Case study: Checkout redesign¶

Retailer testing two checkout variants against control to lift conversion from a 4.2% baseline.

Setup - 80k daily visitors, 50% share into test, 3 variants (34/33/33), alpha = 0.05, power = 0.80, two-sided, relative MDE = 10%.

Sizing (from POST /api/v1/calculate).

Metric	Value
Per-variant sample	45,429 users
Total sample	136,287 users
Required duration	4 days
Bonferroni adjustment	2 treatment-vs-control comparisons, adjusted alpha 0.025

Design guidance (from POST /api/v1/design). - Primary risk: More than two variants trigger a Bonferroni alpha correction. This is conservative and may overstate the required sample size. - Key recommendation: Validate tracking and assignment before exposing live traffic. - Guardrail to monitor: Payment error rate

Interim check. An early snapshot came in after 1.2 test-days, 48,000 visitors, and 3,812 conversions (35.2% of the planned per-variant sample): - P(variant A > control) = 93.4% - P(variant B > control) = 99.8% Variant A is still ambiguous; variant B is the only treatment with a decisive early signal.

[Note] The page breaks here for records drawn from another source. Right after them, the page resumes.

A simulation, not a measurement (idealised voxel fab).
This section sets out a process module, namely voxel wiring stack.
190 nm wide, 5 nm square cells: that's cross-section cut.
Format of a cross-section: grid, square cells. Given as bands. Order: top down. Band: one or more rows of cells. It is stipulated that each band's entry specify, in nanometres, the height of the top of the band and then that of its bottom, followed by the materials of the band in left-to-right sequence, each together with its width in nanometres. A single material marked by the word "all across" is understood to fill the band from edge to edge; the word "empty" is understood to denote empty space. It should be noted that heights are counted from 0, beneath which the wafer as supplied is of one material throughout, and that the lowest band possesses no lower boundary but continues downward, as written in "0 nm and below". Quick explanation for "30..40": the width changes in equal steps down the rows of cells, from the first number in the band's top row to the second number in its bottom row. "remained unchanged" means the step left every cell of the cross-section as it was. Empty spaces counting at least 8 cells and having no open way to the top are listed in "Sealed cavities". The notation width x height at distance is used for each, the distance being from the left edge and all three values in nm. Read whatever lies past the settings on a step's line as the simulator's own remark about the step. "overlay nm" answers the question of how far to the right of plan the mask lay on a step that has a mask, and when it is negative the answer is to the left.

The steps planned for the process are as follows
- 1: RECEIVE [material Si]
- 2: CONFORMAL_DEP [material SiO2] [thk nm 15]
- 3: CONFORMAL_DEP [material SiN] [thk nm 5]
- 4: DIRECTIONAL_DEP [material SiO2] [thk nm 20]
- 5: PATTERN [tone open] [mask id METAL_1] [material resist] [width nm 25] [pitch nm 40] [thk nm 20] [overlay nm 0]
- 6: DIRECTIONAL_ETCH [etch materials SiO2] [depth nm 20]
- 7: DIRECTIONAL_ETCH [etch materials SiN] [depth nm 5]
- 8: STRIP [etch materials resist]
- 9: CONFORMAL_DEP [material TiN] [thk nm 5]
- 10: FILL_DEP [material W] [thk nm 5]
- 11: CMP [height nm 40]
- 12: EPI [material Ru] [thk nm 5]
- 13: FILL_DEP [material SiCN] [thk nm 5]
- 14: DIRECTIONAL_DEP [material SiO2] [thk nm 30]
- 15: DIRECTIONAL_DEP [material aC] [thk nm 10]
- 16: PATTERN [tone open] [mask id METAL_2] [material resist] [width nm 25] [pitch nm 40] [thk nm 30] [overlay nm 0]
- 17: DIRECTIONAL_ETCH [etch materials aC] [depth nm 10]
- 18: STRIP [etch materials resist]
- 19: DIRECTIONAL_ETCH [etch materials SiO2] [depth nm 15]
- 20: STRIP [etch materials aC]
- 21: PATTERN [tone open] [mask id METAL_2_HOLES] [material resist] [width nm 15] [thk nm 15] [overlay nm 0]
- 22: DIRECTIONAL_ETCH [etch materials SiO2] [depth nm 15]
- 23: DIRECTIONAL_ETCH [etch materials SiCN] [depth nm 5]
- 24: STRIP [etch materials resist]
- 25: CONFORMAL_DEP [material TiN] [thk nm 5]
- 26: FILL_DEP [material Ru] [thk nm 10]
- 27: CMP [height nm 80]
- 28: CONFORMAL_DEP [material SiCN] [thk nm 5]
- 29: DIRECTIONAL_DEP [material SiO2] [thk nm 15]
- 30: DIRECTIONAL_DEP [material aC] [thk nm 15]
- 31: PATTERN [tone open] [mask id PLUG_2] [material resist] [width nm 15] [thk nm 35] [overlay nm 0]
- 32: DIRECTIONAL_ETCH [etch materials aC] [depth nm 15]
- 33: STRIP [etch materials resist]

Decision. Stop spending exposure on variant A, keep variant B against control until the planned read is complete, and ship B only if payment error rate and refund value stay in range. The value here is that sizing, multivariant correction, design risks, and the Bayesian interim view all come from the same backend run.

Full inputs and outputs: docs/case-studies/checkout-redesign.json. Rerun with python scripts/generate_case_study_numbers.py.